Imagine yourself in place of the child that you know or love who has APD. You are at home and your mom calls for you to come downstairs. You obey that command quickly and run into the kitchen to see what she needs to say to you. She says, “Go get your ball clothes out of your bag, put them in the wash because we have to
leave for your game in an hour, and then I need you to go pack your dinner. Oh and don’t forget to get your water bottle.”
You leave that conversation feeling pretty confident in your ability to accomplish those tasks. None of them are difficult to do, so you turn your attention to the first one. You pass your sister as you go get your ball clothes out of the bag. She’s trying to reach a balloon that’s floated to the ceiling, so you stop to help her. Then you hear your mom saying “don’t forget to pack the chips too!” Just like that, you’ve forgotten the whole list of things you were supposed to do and your mom is upset at your for the umpteenth time today. You tried. You really did. You didn’t mean to forget. You didn’t mean to not do each of those tasks.
So let’s explore what mom could have done better.
First of all, checklists are the friends of a child with APD.
Don’t be afraid to write everything down that the child needs to do. Not only does it encourage independence and responsibility, but it also helps them quickly recall the things that they need to remember. In this way, you are setting them up for success.

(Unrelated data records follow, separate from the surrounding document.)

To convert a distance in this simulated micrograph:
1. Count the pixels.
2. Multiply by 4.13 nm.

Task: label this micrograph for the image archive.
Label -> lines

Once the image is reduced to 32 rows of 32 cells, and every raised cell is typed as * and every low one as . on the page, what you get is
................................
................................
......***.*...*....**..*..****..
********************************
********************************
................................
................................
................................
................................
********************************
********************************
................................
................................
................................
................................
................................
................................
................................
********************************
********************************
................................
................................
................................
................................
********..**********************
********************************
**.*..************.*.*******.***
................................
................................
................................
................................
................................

You’re helping to take away the fear of messing up.
That’s what we want to do for our kids anyway. We should be the safe place where they can mess up and still come to us knowing that it’s okay. Relationships are first, so we don’t want to constantly make them feel as though they can do nothing right.
Second of all, give one direction at a time.
In our previous scenario, Mom gave too many directions and then kept adding more to the child. I’m the queen at doing this. I’ll walk by a toy and tell them to pick it up. Then I’ll look on the stairs and see something else of theirs that needs to be picked up. And so the story continues to go. Before my kids know it, I’ve given them well over 10 instructions that have done nothing but left all 3 of us frustrated at each other. I’m a work-in-progress with this. However, giving one direction at a time will enhance the possibility that the child will remember and follow through the instructions you’ve given.
When the child has finished the first direction, have them return to you with a “status report” and then to receive what the next job is that needs to be done.
No child likes to feel like they’re a mess up all of the time. No parent likes to hear their child say “I try so hard, but I can’t do anything right. I’m a dummy.”